London skyscraper

The richest members of our society get a lot of attention. Much of the public conversation about economic inequality is concerned with, loosely, the top 1%, how different they are from the rest, how they got to where they are, and what – if anything – policy should do about it. This briefing note uses data from HMRC’s income tax records to document some key facts about the highest-income people in the country.

The richest members of our society get a lot of attention. Much of the public conversation about economic inequality is concerned with, loosely, the top 1%, how different they are from the rest, how they got to where they are, and what – if anything – policy should do about it. It is also a fact that this group is extremely important for the funding of our public services and welfare system, because it pays a large portion of our tax revenues.

Figure 1. Share of national income accounted for, by top 1% of adults

Note: From 1981 to 1989, the top 1% share refers to the share accounted for by tax units (where spouses’ incomes are jointly assessed). From 1990, the top1% share refers to the top 1% of adults.

Source: World Inequality Database.

The highest-income 1% of adults receive around 14% of national income (Figure 1). This share increased significantly in the 1980s as overall inequality increased, but the group pulled further away from the rest throughout the 1990s and most of the 2000s (until the financial crisis), even though income inequality across most of the population was actually stable or falling over that period.

But the picture we have of this group is often rather patchy or anecdotal. In part, this is because the types of household surveys on which we typically rely for data on economic inequality, while providing broadly representative samples of most population groups, are known to be unreliable when it comes to capturing data on the very richest. In this briefing note, we use data from HMRC’s income tax records to document some key facts about the highest-income people in the country.

Key findings

To be in the top 1% of income tax payers in the UK (i.e. to be among the 310,000 individuals with the highest income), a taxable income of at least £160,000 is required.£236,000 is required to be in the top 0.5% and nearly £650,000 to be in the top 0.1%. 43% of adults pay no income tax and to be in the top 1% of all adults (or the top 540,000 people), a pre-tax income of at least £120,000 is required.
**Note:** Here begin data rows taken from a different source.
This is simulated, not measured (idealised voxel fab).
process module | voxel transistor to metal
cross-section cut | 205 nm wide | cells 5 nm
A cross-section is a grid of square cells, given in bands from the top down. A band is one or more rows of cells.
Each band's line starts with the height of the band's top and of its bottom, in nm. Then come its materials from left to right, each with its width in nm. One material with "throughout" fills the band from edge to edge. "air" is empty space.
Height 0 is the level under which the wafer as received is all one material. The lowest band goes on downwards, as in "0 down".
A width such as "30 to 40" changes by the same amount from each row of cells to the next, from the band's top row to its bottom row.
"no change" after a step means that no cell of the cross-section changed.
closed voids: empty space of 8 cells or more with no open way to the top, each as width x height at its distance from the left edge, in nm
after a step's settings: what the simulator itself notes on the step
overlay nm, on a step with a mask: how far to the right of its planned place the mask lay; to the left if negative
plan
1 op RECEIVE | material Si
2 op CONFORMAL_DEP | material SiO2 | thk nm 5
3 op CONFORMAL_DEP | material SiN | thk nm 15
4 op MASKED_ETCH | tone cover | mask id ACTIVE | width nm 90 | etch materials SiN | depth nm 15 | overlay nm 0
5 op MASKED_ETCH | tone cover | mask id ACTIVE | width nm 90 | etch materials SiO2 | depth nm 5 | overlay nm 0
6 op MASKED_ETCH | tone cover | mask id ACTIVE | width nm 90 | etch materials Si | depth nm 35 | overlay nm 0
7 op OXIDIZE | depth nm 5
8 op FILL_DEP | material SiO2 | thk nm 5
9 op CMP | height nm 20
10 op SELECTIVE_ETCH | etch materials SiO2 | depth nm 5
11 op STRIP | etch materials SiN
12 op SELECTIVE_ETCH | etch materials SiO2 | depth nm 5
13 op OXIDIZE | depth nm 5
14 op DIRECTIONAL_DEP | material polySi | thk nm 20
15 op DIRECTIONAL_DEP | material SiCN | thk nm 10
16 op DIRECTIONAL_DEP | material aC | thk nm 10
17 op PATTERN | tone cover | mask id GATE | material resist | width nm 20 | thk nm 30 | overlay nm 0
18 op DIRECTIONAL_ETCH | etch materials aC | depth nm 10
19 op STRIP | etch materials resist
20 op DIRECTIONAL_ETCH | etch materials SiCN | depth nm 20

The top 1% of income tax payers are disproportionately male, middle-aged and London-based. A man aged 45–54 in London could be in the top 1% nationally while still needing a further £550,000 to be in the top 1% for his gender, age and region.

These patterns become more pronounced at even higher income levels. Almost half of the top 0.1% of income tax payers are based in London, over 40% are aged 45–54 and only 11% are women.

The top 1% of income tax payers have become more geographically concentrated since the turn of the century. The 65 (out of 650) parliamentary constituencies with the highest density of people in the top 1% now contain half of all of the top 1%. This is up from 78 constituencies in 2000–01.

Partnership and dividend income account for over a quarter of the total income of the top 1%, and over a third of the total income of the top 0.1%, a much higher share than for those with lower incomes. Partnership and dividend income are taxed at lower rates than normal salaries – a policy choice to tax the incomes of business owners at lower rates than employees, which therefore benefits a significant share of the top 1%.

The top 1% of income tax payers are not a stable group – a quarter of those in the top 1% in one year will not be there the next. After five years, only half will still be in the top 1%.

As a result, someone has a much higher chance of being in the top 1% at some point in their lives than they do in any given year. 3.4% of all people (and 5.5% of men) born in 1963 were in the top 1% of income tax payers at some point between 2000–01 and 2015–16.